An Actuary is a business professional who deals with the financial impact of risk and uncertainty.
An actuary is a business professional who deals with the financial impact of risk and uncertainty.
An actuary uses his analytical skills to dissect the past and accordingly model the future after assessing the risks involved. An important part of an actuary's role is to clearly communicate the financial implications of the results. His mathematical expertise, statistical knowledge. economic and financial analyses and problem solving skills are indispensable to insurers to help evaluate the long-term financial implications of their decisions which could impact individuals as well as the wider community.
Role of an actuary
Insurance
Traditional employment for actuaries includes the ratemaking aspect of insurance. Ratemaking is the process by which actuaries statistically determine the likelihood (frequency) and size (severity) of losses by their company's policyholders and determine rates that will earn the insurance company enough money to pay future claims and make a profit.

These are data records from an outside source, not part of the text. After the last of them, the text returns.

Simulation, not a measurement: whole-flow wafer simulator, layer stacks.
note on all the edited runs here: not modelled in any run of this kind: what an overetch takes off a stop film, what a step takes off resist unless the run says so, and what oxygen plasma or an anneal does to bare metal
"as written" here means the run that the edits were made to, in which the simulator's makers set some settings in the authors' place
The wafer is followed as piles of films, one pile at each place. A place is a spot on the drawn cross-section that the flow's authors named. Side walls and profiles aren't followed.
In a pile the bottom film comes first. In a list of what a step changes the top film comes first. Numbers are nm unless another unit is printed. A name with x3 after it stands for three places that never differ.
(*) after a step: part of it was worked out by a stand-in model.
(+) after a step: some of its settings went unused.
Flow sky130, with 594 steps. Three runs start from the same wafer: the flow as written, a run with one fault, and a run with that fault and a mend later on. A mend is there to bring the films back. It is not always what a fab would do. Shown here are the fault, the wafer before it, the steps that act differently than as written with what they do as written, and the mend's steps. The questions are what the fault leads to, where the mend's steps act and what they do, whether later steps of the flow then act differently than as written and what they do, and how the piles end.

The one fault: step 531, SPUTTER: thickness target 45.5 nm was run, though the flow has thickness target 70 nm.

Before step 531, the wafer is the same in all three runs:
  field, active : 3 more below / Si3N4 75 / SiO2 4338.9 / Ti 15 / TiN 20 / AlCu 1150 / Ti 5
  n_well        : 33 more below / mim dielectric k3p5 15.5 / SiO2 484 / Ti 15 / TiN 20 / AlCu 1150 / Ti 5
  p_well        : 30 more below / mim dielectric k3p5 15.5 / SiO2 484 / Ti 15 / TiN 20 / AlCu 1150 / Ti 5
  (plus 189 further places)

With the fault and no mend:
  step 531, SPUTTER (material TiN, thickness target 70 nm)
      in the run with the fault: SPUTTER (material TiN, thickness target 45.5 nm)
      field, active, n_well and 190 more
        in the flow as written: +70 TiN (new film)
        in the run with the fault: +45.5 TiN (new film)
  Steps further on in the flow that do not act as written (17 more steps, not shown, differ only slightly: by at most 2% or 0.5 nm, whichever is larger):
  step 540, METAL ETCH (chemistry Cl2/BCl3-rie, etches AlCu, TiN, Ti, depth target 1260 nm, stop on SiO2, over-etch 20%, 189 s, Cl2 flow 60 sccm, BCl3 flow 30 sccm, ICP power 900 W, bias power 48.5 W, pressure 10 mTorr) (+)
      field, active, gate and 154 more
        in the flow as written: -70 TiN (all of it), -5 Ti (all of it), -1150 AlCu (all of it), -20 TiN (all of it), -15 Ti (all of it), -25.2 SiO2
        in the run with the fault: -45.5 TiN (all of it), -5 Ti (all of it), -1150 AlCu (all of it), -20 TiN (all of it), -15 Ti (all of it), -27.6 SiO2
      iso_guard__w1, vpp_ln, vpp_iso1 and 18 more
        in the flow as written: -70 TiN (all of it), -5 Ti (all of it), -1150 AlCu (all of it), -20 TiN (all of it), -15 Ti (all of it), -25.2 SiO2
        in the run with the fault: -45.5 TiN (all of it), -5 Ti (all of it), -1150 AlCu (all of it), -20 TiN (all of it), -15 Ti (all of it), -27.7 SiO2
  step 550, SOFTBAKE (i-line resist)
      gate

Actuaries are entrusted with calculating the reserves or the appropriate money an insurance company should set aside to meet its policyholder obligations. In forecasting the cash flows, an actuary enables the insurance company to maintain the right balance between fulfilling its obligations to the policyholders as well as achieving its desired level of profitability
In most countries, an independent regulator regulates the insurance industry. Actuaries who work for the regulator's office provide oversight of the insurance industry by reviewing proposed rates, solvency and reserves for insurance companies to ensure that interests of policyholders are protected.
General Insurance Companies offer a wide variety of contracts such as Marine. Fire and miscellaneous insurance. Actuarial expertise is used across an array of roles such as designing and pricing of a product, financial reporting and corporate planning.
Healthcare
Actuaries are playing an important role in design of Health Insurance Products. In developing markets,.few people have health insurance and the potential target market is vast. The provision, administration and finding for healthcare is relatively complex
Retirement Benefit Schemes
Employers provide benefits like Pensions, Gratuity. Stock Options, Long-term Incentives and Compensated Absences. These benefits depend on uncertain events like mortality, attrition rates, salary increases and asset yields. Actuaries make predictions about when workers are likely to retire or leave their jobs, salary increases, investment earnings, inflation and other factors in order to determine the value of benefits an employer should provide in books of account
Actuaries advise on funding levels, asset-liability management, member communication and statutory compliance of retirement benefits funds.
Reinsurance
Reinsurance is insurance for an insurance company. Actuaries in reinsurance perform similar ratemaking and reserving functions, but these are wider in scope and coverage. An important role is played by actuaries in the acceptance of large and unusual risks.
Risk Management
Although less traditional than ratemaking or reserving, many actuaries work in insurance in a risk management role. In these types of roles, an actuary gauges the risks of his organization and works to limit the downside involved in these risks while maximizing the potential for profit The main concern of a risk management actuary is the solvency of his company.
The role of an actuary also extends to areas of product design, investments and asset-liability modeling.